Author: Maciej Fijalkowski <[email protected]>
Branch: backend-vector-ops
Changeset: r52010:b60d7a3bcf8f
Date: 2012-02-01 14:42 +0200
http://bitbucket.org/pypy/pypy/changeset/b60d7a3bcf8f/
Log: Good. First go at vectorized operations - support double reading
writing and adding in the x86 backend. No spilling so far
diff --git a/pypy/jit/backend/model.py b/pypy/jit/backend/model.py
--- a/pypy/jit/backend/model.py
+++ b/pypy/jit/backend/model.py
@@ -10,6 +10,8 @@
# longlongs are supported by the JIT, but stored as doubles.

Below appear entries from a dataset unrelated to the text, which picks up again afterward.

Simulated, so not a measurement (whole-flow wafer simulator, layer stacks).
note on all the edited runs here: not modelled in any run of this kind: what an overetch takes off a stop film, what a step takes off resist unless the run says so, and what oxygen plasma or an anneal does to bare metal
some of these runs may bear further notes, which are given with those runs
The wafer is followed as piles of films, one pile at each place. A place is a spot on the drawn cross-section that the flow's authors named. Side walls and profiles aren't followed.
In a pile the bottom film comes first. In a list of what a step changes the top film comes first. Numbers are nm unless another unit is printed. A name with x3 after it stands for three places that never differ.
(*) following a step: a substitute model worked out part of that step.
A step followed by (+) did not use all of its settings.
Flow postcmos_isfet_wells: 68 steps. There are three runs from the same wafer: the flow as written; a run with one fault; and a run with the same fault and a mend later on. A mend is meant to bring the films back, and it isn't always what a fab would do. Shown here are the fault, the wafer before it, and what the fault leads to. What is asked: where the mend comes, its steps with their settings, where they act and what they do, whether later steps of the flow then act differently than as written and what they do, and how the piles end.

# Boxes and Consts are BoxFloats and ConstFloats.
supports_singlefloats = False
+ supports_vector_ops = False
+ # SSE and similar
done_with_this_frame_void_v = -1
done_with_this_frame_int_v = -1
diff --git a/pypy/jit/backend/test/runner_test.py
b/pypy/jit/backend/test/runner_test.py
--- a/pypy/jit/backend/test/runner_test.py
+++ b/pypy/jit/backend/test/runner_test.py
@@ -3141,10 +3141,29 @@
assert fail.identifier == 42
def test_vector_ops(self):
- ops = """
- [p0]
- guard_array_aligned(p0) []
- """
+ if not self.cpu.supports_vector_ops:
+ py.test.skip("unsupported vector ops")
+
+ A = lltype.Array(lltype.Float, hints={'nolength': True,
+ 'memory_position_alignment':
16})
+ descr0 = self.cpu.arraydescrof(A)
+ looptoken = JitCellToken()
+ ops = parse("""
+ [p0, p1]
+ vec0 = getarrayitem_vector_raw(p0, 0, descr=descr0)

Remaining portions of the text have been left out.